De Beers is shelving immediate plans to study an expansion project, called Tango, at its Victor diamond mine in northern Ontario after failing to get support from a neighboring aboriginal community, writes Reuters. De Beers Canada general manager James Kirby told Reuters late last week that this is a "disappointing" setback for the diamond miner, but resistance to the project from the First Nation of Attawapiskat, living 90 kilometers (56 miles) east of the mine, has been an ongoing issue for years. The Victor mine in the James Bay lowlands produces some 600,000 carats of diamonds annually and is scheduled to stop production in late 2018 and close in early 2019. The nearby Tango deposit could add five or six years of production, and De Beers does not legally need permission to explore, but the mining giant has recently taken a diplomatic approach to community relations: in September last year, CBC News confirmed, "De Beers Canada says it won't even look at expanding its diamond mining operations near Attawapiskat without the blessing of the community." This blessing does not appear forthcoming.

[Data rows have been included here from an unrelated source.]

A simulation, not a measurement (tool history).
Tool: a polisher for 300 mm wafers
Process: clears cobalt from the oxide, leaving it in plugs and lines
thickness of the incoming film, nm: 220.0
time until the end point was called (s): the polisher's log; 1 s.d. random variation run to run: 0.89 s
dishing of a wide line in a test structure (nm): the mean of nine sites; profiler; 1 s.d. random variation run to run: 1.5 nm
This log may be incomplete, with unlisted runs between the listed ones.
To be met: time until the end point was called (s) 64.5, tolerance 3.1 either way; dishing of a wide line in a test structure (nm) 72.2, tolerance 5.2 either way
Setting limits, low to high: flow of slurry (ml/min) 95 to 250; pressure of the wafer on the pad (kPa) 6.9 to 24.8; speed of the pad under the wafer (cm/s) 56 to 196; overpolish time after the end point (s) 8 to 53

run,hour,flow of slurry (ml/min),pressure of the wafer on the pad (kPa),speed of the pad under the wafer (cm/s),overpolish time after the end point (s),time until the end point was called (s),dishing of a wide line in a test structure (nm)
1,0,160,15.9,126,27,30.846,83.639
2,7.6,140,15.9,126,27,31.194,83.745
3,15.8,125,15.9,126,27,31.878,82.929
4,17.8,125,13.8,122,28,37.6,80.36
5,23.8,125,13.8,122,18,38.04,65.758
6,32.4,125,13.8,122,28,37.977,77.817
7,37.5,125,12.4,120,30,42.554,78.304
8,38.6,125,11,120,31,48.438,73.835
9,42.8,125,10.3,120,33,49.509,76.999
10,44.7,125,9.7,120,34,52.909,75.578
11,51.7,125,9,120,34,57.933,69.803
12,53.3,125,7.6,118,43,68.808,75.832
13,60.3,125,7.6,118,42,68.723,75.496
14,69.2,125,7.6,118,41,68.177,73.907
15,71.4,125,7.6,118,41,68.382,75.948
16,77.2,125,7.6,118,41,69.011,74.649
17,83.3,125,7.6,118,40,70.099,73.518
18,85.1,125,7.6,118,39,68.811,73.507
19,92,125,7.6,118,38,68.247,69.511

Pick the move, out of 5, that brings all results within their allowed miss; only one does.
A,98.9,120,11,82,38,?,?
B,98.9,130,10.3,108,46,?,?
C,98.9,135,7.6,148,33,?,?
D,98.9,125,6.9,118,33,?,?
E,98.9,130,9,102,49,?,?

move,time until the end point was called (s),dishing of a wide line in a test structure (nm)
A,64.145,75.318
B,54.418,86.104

Back in February 2016 we wrote, "De Beers has ceased exploration of the Tango extension near the Victor diamond mine due to local pushback. The Victor mine is located in the James Bay lowlands of northern Ontario, and is the province's only diamond mine. DeBeers is hoping to extend mining operations into a nearby deposit called Tango, but first needs to determine it's feasibility. The company said the exploration is required as the Victor mine enters its final years. Tom Ormsby, a spokesman for De Beers Canada, said the company has halted its plan to take a bulk sample of the new mining grounds." Reuters retraces the opposition: "The community of about 2,000, which has grappled with such challenges as inadequate housing and flooding, last April declared a state of emergency after a wave of suicide attempts. It has had a rocky relationship with the company, reflecting concerns over economic and environmental issues, blockading the mine access road in 2013. Talks resumed only in recent weeks and did not make progress on Tango, said Kirby, who manages Victor."
De Beers Canada has already suspended its unprofitable Snap Lake mine in late 2015 and opened Gahcho Kué together with partner Mountain Province last year. Without Victor, De Beers Canada has just one producing diamond mine in the country. "We really want to be expanding and getting the diamond mining industry going, not closing and retreating to just one asset," said Kirby. "It's highly disappointing." Kirby told Reuters that Tango is not permanently canceled and could revive with community support, but further delays may create a production gap, boosting costs and impacting profitability. Tom Ornsby, head of corporate affairs, added that there is still potential in the 6-7 million tons of lower-grade ore stockpiled on the surface, which could generate economic opportunities for the next two to three years at the Victor site, while the Tango deposit could still be pursued in the future, if DeBeers gets the community's approval. He said De Beers continues to talk to the community and they haven't said 'no'. Offers to buy the site could also be considered, Kirby said, but the company currently plans to dismantle and remove operations during shut-down.